All those Vox LP's were my delight in the 1970s and later - and the frustration about  inferior orchestras and several cuts could be compensated by those brilliant renderings by Michael Ponti and others.
I think the complete reissue by Brilliant Classics should also be considered as a very valuable enterprise - and this not only for its budget price!
http://www.musicweb-international.com/classrev/2016/Nov/Romantic_PCs_95300.htm

Alan Howe


eschiss1

Those who are ok with downloads should note that Amazon & Vox have offered almost the same Romantic piano concertos for $2 ($1 for a download of the earlier Romantic concertos, and $1 for the later Romantic concertos and some early-20th century concertos/modernish ones (Barber's admittedly rather poundy/jazzy(?) one (ok, I like it, but.), Hanson, Françaix, Tailleferre iirc ... their 1880-1962 volume)  that you can always delete individually if you really don't want to ever, ever hear them...) in the same performances.


giles.enders

I believe eschiss1 (28th May) is correct.  I have removed the Op.21 designation for the Fantasie from 1858.  Now the question is was it given an opus number ?

John Boyer

"Everyone in Berlin knew that [Chancellor] Caprivi's days were numbered. Holstein remained loyal to the Chancellor to the end, but most politicians ignored Caprivi. At one dinner, the new Prussian Minister of War, General Walter Bronsart von Schellendorf, appointed to office without Caprivi's consent, publicly insulted, then turned his back on, the Imperial Chancellor. Caprivi understood. 'My relations with the All Highest have become intolerable', he wrote to a friend. 'You just cannot imagine how relieved I will feel to get out of here.'  On October 26, 1894, he resigned."

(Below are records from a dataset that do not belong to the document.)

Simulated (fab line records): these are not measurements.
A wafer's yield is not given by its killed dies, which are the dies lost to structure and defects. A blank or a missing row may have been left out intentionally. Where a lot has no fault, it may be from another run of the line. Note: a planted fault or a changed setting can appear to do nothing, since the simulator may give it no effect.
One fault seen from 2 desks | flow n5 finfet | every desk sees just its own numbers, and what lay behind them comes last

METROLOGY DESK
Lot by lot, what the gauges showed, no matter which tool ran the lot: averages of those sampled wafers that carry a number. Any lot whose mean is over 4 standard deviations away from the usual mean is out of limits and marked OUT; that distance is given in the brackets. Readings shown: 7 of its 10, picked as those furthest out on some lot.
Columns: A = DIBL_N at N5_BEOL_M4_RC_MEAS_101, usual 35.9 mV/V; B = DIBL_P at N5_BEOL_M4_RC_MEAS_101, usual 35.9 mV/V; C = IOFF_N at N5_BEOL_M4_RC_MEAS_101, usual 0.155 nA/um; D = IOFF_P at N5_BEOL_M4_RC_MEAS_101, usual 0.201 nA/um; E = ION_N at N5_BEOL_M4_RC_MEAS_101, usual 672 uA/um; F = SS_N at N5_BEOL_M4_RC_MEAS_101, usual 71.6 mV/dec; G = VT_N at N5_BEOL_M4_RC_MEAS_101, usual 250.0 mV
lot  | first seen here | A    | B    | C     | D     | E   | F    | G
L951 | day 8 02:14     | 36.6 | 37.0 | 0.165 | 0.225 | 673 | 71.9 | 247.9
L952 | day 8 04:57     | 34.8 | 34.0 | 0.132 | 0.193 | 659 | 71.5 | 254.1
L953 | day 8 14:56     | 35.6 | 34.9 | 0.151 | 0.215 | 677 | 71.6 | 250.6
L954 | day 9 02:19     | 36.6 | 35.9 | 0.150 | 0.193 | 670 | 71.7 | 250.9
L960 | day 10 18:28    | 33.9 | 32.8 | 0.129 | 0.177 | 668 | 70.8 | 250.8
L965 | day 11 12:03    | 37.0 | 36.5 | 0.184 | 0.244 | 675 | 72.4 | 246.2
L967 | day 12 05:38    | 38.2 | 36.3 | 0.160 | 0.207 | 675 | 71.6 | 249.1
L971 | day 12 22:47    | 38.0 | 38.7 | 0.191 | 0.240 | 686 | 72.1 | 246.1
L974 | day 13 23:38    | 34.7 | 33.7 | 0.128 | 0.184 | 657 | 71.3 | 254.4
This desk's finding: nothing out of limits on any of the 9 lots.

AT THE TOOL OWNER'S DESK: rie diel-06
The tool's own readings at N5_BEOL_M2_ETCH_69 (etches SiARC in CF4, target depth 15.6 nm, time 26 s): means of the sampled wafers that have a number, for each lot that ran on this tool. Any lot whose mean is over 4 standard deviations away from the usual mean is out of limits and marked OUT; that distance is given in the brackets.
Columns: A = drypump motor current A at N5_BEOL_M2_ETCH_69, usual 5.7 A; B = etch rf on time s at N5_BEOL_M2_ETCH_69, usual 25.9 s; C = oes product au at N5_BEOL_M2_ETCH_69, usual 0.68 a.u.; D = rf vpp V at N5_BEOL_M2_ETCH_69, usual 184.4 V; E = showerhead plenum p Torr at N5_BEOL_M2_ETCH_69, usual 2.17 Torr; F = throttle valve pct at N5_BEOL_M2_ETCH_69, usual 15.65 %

Robert K. Massie, "Dreadnought: Britain, Germany, and the Coming of the Great War", p. 117.

Sometimes a name just leaps off the page of the book you are reading. This was the case a few moments ago when I reached the passage above in Robert Massie's thousand-page history of the arms race between Great Britain and Germany in the two decades before the First World War. "Could it be?" I thought. They don't just hand out names like "Bronsart von Schellendorf". A quick trip to German Wikipedia revealed what I suspected: Walter was the brother of Hans, specifically his younger brother by three years.

Who knew?

Ilja

The family has been very active in Imperial politics, and some regrettably also in the Nazi Years. Hans' younger brother Paul was arguably the most significant of them, serving as minister of war at one point and conducting negotiations for the French surrender at Sedan in 1870. Hans was something of a black sheep of the family, not only because of his occupation but also because his political views differed markedly from the reactionary politics of most of his family. His father was also a career officer, and as the eldest of the brothers (Walther was the youngest) becoming a composer was certainly not the career path initially chosen for him.